Laos is one of the most heavily bombed countries in the world. I believe it is somewhere in the vicinity of 2 million tons of bombs that America dropped in Laos ("From 1964 to 1973, the U.S. dropped more than two million tons of ordnance over Laos during 580,000 bombing missions - equal to a planeload of bombs every 8 minutes, 24-hours a day, for 9 years. The bombing was an effort to destroy North Vietnamese supply lines along the Ho Chi Minh Trail"- http://www.legaciesofwar.org/traveling-exhibit/history/history-bombing-laos). There are many injuries that happen when people come across unexploded bombs and certain organizations are working to educate the people on safe ways to deal with the bombs Unfortunately the metal taken from bombs can be sold for money and some people still take the risk of trying to get that metal without fully understanding the repurcusions. On the other hand some of them get turned into decorations, like this vase.

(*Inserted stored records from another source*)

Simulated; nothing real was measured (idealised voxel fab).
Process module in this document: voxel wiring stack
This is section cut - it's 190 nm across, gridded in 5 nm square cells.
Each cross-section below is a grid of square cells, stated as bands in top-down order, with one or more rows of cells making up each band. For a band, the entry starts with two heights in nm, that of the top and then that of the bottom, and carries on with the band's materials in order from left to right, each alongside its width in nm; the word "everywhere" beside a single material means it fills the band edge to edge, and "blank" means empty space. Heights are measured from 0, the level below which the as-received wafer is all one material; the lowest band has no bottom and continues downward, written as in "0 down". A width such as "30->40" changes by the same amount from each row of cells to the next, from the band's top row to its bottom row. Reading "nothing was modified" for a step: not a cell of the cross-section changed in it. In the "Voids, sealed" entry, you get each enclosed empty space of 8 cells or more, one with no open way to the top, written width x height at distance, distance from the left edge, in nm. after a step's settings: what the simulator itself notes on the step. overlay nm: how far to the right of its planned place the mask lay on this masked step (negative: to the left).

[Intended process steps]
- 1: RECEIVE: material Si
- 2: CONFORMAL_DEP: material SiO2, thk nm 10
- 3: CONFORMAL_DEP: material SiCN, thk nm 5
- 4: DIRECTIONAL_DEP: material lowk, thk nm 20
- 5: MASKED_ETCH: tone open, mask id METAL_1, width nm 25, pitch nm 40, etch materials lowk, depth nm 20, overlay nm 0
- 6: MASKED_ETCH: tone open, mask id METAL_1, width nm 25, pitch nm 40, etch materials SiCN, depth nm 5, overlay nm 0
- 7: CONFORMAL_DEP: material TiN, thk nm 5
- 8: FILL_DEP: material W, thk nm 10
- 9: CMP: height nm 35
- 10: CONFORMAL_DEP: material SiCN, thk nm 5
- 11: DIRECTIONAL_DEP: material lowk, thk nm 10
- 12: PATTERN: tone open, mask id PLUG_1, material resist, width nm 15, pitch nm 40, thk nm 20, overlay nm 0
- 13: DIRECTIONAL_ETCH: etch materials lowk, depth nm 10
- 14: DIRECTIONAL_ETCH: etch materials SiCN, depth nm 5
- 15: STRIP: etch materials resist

Fell in love with the way an elephant finds footing


When we had arrived in Pakse, in the morning, we had planned to get some money and leave on the motorbike by afternoon. Turns out there was a problem with the head bank and no money could be gotten from any ATM's. Nolan had some U.S. dollars and Baht with him so he exchanged that and headed out onto the plateau. After a few days we realized more money was needed and we got a bit worried about finding a place to get some (though interested in how we might acquire money by means of work if need be). We headed to Salavan, thinking it was a pretty big town and an ATM wasn't too far fetched an idea. Nope. So we had enough gas in our tank to head to Sekong by means of Nong Bua.



We traveled down a dirt road through villages with people that stopped what they were doing just to watch us drive by. Headed into a jungle like atmosphere with sounds of life and air of clarity. Somehow we made it to a main road we knew was in a certain direction from a mountain we were going around. The road we traveled on became far and away the rockiest, most pot-holed, least traveled road I had ever been on. Even though it was wider, the road itself left much much more to be desired. We arrived in Sekong well after dark and found a room. In the morning we headed to the bank and they managed to get money transfered by using one of those credit/debit machines you see at the counter of grocery stores.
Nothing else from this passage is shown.